It turns out $project does not support $elemMatch in aggregation. In 3.2, they introduced filter etc, which doesn't seem to solve my problem.
Let me explain what I'm trying to do, suppose I've the following documents in the database.
db.test.insert(
{
"ad_account_id": 150,
"internal_id": 1,
"daily": [{
"timestamp": "2016-12-01",
"impressions": 5
}, {
"timestamp": "2016-12-06",
"impressions": 7
}]
})
db.test.insert(
{
"ad_account_id": 150,
"internal_id": 2,
"daily": [{
"timestamp": "2016-12-03",
"impressions": 6
}]
})
db.test.insert({
"ad_account_id": 150,
"internal_id": 3,
"daily": []
})
db.test.insert({
"ad_account_id": 16,
"internal_id": 3,
"daily": []
})
Now suppose a user queries for ad_account_id: 150, and filters by start and end date range as "2016-12-01" to "2016-12-02".
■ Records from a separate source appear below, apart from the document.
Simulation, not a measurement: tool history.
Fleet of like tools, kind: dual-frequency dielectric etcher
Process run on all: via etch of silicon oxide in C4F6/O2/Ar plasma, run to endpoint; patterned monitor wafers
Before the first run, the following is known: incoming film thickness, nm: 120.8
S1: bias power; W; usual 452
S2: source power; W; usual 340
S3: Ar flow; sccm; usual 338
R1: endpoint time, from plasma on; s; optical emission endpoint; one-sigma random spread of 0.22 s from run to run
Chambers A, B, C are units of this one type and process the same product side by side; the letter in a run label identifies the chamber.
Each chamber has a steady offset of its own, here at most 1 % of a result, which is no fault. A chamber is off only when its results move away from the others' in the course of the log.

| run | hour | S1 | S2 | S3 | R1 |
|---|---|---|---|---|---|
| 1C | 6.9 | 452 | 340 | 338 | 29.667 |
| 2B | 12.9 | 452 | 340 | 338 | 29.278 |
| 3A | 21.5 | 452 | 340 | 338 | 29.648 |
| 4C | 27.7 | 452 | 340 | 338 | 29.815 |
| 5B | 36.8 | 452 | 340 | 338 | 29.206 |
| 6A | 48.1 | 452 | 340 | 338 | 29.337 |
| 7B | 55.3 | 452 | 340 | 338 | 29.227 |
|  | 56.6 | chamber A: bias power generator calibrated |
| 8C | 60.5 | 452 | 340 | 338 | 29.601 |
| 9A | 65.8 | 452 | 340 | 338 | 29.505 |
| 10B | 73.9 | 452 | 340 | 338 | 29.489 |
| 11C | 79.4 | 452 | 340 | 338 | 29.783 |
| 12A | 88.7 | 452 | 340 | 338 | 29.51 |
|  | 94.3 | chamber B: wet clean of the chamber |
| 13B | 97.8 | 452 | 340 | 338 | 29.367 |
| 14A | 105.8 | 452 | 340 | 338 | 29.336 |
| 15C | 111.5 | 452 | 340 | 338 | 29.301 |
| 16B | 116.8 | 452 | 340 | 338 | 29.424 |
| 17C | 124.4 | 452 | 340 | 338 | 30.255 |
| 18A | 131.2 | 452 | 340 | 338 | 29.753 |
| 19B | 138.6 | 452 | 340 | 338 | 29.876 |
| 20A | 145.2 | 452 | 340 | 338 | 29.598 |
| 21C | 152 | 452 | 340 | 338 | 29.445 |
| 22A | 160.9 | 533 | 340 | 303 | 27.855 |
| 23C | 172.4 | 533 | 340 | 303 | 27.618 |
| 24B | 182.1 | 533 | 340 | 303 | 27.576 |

My aggregation query reads like this (skipped sort, limit etc)
db.getCollection('test').aggregate({
"$match" : {
"ad_account_id" : 150,
"daily" : {
"$elemMatch" : {
"timestamp" : {
"$lte" : "2016-12-02",
"$gte" : "2016-12-01"
}
}
}
}
},
{
"$unwind" : "$daily"
},
{
"$match" : {
"daily.timestamp" : {
"$lte" : "2016-12-02",
"$gte" : "2016-12-01"
}
}
},
{
"$group" : {
"impressions" : {
"$sum" : "$daily.impressions"
},
"ad_account_id" : {
"$first" : "$ad_account_id"
},
"_id" : "$internal_id"
}
},
{
"$project" : {
"impressions" : 1,
"ga_transactions" : 1,
"ad_account_id" : 1
}
}
);
**Current Result**
{ "_id" : 1, "impressions" : 5, "ad_account_id" : 150 }
In our local development, it initially seemed okay. The query was fast even with a million documents, and we were happy.
But we soon realized our use case, where we needed to show rows even if daily data was not between the start date and end date. Impressions etc in it could be represented by 0 but they had to be shown for sure.
So the **desired result** which we wanted was this
{ "_id" : 1, "impressions" : 5, "ad_account_id" : 150 }
{ "_id" : 2, "impressions" : 0, "ad_account_id" : 150 }
{ "_id" : 3, "impressions" : 0, "ad_account_id" : 150 }
And I have been struggling with this for the last few hours as I can't seem to get this in a single mongo query. I thought I would limit my match to just ad account id, and then do a $project, and if no data is there between that data range, I would just add a sample entry to daily with the start data as the timestamp something like this.
{
"ad_account_id": 150,
"internal_id": 3,
"daily": [{timestamp: "2016-02-01"}]
)
But unfortunately I can't get this to work, as within $project you can't get do $elemMatch. The new things like $filter etc don't seem to solve my problem.
I also tried union, and I think its almost there as well
db.getCollection('test').aggregate(
{
"$match" : {
"ad_account_id" : 150,
"daily" : {
"$elemMatch" : {
"timestamp" : {
"$lte" : "2016-12-02",
"$gte" : "2016-12-01"
}
}
}
}
},
{ "$project": {
"ad_account_id": 1,
"daily": {
"$setUnion": [
{ "$map": {
"input": "$daily",
"as": "day",
"in": {
"$cond": [
{ "$and": [
{ "$gte": [ "$day.timestamp", "2016-12-01" ] },
{ "$lte": [ "$day.timestamp", "2016-12-02" ] }
]},
"$day",
false
]
}
}},
[{"timestamp": "2016-12-01"}]
]
}
}},
{
"$unwind" : "$daily"
},
{
"$match" : {
"daily.timestamp" : {
"$lte" : "2016-12-02",
"$gte" : "2016-12-01"
}
}
},
{
"$group" : {
"impressions" : {
"$sum" : "$daily.impressions"
},
"ad_account_id" : {
"$first" : "$ad_account_id"
},
"_id" : "$internal_id"
}
},
{
"$project" : {
"impressions" : 1,
"ga_transactions" : 1,
"ad_account_id" : 1
}
}
}
But this gave me an error ""FieldPath '2016-12-01' doesn't start with $". Curious that by what all different techniques could we handle this?